Group as direct sum of cyclic groups What are necessary conditions for a cyclic group $G$ to be a direct sum of cyclic groups?
I saw somewhere that $G$ must be a non $p$-group. But I couldn't prove it.
Thank you for your hints/help
 A: I think the only necessary condition is that the group $G$ is abelian. This condition is not sufficient. Every finitely-generated abelian group has a description as a direct sum of cyclic groups, but the direct product of infinitely many cyclic groups is not a direct sum.
Some $p$-groups are the direct sum of cyclic groups, for example $\mathbb Z/p\mathbb Z \oplus \mathbb Z/p\mathbb Z$.

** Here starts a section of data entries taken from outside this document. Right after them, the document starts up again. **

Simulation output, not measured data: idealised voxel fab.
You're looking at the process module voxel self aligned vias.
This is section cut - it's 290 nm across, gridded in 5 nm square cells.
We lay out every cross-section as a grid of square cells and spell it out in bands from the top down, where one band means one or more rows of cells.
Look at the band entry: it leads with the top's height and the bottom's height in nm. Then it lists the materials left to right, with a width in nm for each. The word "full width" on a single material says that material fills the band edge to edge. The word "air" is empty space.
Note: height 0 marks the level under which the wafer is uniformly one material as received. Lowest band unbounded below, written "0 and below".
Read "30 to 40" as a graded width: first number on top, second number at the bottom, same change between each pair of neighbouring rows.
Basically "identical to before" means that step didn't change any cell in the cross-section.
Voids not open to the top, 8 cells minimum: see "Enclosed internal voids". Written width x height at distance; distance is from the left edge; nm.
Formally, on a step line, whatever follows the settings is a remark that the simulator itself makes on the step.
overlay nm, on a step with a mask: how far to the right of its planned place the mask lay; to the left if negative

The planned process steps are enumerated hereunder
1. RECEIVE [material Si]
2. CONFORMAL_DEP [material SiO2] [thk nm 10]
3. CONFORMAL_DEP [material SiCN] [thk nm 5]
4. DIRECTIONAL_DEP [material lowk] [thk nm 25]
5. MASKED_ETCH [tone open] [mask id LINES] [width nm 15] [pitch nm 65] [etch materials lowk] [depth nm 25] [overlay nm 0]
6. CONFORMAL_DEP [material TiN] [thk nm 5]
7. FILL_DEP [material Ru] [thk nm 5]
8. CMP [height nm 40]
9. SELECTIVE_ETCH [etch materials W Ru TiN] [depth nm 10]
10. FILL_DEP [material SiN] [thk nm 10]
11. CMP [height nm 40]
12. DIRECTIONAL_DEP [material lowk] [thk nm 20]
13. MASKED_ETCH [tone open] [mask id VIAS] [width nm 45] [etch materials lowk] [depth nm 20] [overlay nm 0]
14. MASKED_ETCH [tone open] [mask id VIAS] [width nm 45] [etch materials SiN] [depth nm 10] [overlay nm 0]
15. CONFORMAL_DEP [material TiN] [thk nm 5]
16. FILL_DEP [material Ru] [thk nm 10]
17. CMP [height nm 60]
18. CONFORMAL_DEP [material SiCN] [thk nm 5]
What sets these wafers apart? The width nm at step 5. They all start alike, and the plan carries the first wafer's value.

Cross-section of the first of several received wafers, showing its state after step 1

After your edit: we can see that if a cyclic group is to be a direct sum of (at least two nontrivial) cyclic groups, our group must be finite (since $\mathbb Z$ is not), of order, say $N$, and that $N$ must be a composite number with no multiplicity in its prime factorization. The Chinese Remainder Theorem allows us to find decompositions in this case. What's more, this is a necessary condition: as an example, $\mathbb Z/p^2\mathbb Z$ would need to be isomorphic to $\mathbb Z/p \mathbb Z \oplus \mathbb Z /p \mathbb Z$, but the former has an element of order $p^2$ while the latter does not. This is the general obstruction to a finite cyclic group being the direct sum of at least two non-trivial cyclic groups.